Which they summarize:
The cumulative effects of these three agents have resulted in a rapid decrease in mature whitebark pine over the last 20 years.
Then they add a note about climate change:
predicted changes in northern Rocky Mountain climate brought about by
global warming
could further exacerbate whitebark pine decline
Which is about predicted changes in the future and not yet blamed for their decline.
Their ecological niche is fairly narrow, throughout their range. They have nowhere suitable to go they don't already live, and they are endangered throughout their range.
Yes, they are endangered due to a rust, beetles and our fire management principles. I find it interesting that you focus on the least of their problems when the MAIN issue that we need to deal with is changing our fire management practices. (it makes the Rust and beetle problem worse as well)
And climate change so far has been very rapid, and seems to be accelerating.
There is no significant evidence that it is accelerating.
The World Meteorological Organisation said that 2010 was the joint warmest year on record, tied with 1998 and 2005, or in other words, we still haven't seen a rise in average global temperature in over a decade. So while it's staying warm (The globe is ~half a degree over the 1960-90 average) for the last 12 years it has not increased over that average.
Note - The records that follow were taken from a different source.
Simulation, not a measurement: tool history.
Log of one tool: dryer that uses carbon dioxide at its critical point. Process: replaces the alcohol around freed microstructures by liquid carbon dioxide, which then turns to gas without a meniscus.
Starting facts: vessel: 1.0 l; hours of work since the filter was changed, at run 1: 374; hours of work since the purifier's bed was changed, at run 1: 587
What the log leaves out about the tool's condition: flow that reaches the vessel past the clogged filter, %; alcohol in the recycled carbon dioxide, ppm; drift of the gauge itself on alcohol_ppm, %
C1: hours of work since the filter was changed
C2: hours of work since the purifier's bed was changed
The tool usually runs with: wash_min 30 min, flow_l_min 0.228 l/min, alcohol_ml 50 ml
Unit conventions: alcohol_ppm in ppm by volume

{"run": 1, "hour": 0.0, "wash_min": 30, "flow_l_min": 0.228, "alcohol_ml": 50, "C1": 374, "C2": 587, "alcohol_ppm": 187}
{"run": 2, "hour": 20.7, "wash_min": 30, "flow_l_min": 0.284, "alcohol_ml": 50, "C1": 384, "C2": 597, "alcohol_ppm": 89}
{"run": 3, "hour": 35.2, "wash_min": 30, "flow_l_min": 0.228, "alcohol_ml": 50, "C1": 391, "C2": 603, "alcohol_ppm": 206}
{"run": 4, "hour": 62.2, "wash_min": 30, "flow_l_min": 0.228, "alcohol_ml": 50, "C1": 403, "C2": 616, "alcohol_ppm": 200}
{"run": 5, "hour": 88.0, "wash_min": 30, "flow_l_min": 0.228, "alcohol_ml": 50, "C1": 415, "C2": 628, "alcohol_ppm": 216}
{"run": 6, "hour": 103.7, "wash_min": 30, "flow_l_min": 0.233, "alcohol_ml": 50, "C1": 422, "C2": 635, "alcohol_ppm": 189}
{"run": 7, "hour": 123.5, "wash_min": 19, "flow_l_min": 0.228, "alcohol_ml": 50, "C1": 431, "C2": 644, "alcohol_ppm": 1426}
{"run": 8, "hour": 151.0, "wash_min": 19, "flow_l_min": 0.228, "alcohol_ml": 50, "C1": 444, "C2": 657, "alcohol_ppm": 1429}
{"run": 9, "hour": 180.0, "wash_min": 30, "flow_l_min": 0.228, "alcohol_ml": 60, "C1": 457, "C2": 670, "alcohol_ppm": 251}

Still, assuming that it will again start to increase at the rate it had been since 1960-90 till it's peak in 1998-2010, and continue for the rest of the century that would represent a warming of ~1.3 degrees by the end of the century or less than HALF what was used in the analysis that suggested that climate change would eventually cause a negative impact to the Whitebark pines.
Even if there were somewhere for them to pioneer into, nutcracker stashing is unlikely to be fast enough at spreading them into the alien place.
Of course there is, they can go up since they live near the tree line, and the tree line will move up with warming making new areas available (since there won't be trees there already) and the Clark's nutcracker does a good job of caching seeds in suitable germination sites.